Historians may one day look back on this week as the true beginning of “the Roberts court.” In two milestone decisions, Chief Justice John G. Roberts struck mighty blows this week on behalf of restoring two of the most basic principles of the American creed. Those principles are the right of every person to speak his or her mind about his elected representatives without fear of official penalty and the right of every person to be treated equally under the law without regard to his or her ethnicity.
As the youngest chief justice since John Marshall ascended to the bench, Roberts — joined vigorously by Justices Antonin Scalia, Clarence Thomas and Samuel Alito, and more reservedly by Justice John Paul Stevens — laid the foundation for a renewed respect for, and adherence to, the Constitution.
The first blow came Monday in FEC v. Wisconsin Right to Life Inc., when the Roberts court struck down as unconstitutional a key provision of the Bipartisan Campaign Reform Act of 2002. The offending provision banned certain broadcast political ads mentioning the names of specific candidates — i.e. incumbent congressmen — during the 60 days prior to a general election and 30 days before a primary balloting.
The chief justice noted in the decision that the First Amendment requires a strong presumption against official censorship of political speech. And in a refreshingly direct statement, Roberts threw out the idea that federal bureaucrats can constitutionally assess the propriety of political speech based on the speakers’ intent.
“Enough is enough,” Roberts said. We can almost hear the founding generation that gave us America saying “hear, hear!”
The second blow came Thursday as the Roberts court dared touch the third rail of federal judicial activism, the notion that students can be assigned to specific public schools because of their race. In doing so, Roberts blew away the sophistic fog that advocates of racial quotas in education have used for decades to obscure the obvious: Telling Johnny he must go to a specific school because he is black or white is as great a constitutional outrage when practiced by progressive educators in 2007 as it was when carried out by Southern segregationists prior to the landmark 1954 decision in Brown v. Board of Education.

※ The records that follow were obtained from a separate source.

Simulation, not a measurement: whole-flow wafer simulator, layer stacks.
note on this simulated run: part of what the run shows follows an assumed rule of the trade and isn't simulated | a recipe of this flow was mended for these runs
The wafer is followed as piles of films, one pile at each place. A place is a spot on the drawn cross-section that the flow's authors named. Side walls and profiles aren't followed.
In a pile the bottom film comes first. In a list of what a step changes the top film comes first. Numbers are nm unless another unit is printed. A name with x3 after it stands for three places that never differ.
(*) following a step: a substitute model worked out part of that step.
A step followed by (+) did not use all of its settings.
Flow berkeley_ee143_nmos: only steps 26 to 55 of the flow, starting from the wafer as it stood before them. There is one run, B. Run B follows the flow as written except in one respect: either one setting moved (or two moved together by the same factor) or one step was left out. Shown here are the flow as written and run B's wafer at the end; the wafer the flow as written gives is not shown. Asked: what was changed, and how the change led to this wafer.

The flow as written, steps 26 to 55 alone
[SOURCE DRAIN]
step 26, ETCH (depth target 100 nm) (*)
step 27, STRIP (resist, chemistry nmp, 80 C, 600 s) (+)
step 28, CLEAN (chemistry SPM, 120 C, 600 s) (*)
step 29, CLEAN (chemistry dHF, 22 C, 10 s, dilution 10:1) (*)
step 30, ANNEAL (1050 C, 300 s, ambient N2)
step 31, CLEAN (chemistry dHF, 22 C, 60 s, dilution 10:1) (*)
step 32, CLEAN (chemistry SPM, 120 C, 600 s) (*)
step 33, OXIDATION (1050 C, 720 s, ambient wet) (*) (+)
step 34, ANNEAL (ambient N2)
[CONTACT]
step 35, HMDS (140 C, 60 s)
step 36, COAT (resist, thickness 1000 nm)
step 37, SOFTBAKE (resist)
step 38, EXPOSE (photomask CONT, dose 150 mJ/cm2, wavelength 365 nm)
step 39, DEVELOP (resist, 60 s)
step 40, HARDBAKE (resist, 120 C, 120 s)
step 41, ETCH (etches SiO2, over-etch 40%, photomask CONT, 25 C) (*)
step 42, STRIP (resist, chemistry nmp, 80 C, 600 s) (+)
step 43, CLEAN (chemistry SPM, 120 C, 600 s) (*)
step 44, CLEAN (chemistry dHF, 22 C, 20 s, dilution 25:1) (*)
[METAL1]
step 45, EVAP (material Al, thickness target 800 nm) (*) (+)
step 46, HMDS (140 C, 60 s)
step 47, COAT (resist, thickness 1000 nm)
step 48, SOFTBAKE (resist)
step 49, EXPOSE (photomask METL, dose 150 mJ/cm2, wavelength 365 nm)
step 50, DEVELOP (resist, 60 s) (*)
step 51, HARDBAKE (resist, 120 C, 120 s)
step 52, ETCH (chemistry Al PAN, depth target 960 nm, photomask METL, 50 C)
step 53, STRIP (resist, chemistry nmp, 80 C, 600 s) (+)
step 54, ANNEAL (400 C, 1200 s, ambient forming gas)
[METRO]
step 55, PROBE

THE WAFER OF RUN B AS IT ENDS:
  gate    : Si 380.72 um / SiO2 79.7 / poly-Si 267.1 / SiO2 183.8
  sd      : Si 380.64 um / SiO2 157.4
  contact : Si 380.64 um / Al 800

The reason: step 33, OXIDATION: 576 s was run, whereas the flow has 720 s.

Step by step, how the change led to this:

In a passage that invites legal challenges of race-based classification in other spheres of activity, Roberts noted that “accepting racial balancing as a compelling state interest would justify imposing racial proportionality throughout American society, contrary to the court’s repeated admonitions that this is unconstitutional. While the school districts use various verbal formulations to describe the interest they seek to promote — racial diversity, avoidance of racial isolation, racial integration — they offer no definition suggesting that their interest differs from racial balancing.”
His clear-headed reasoning was an eloquent expression of judicial restraint.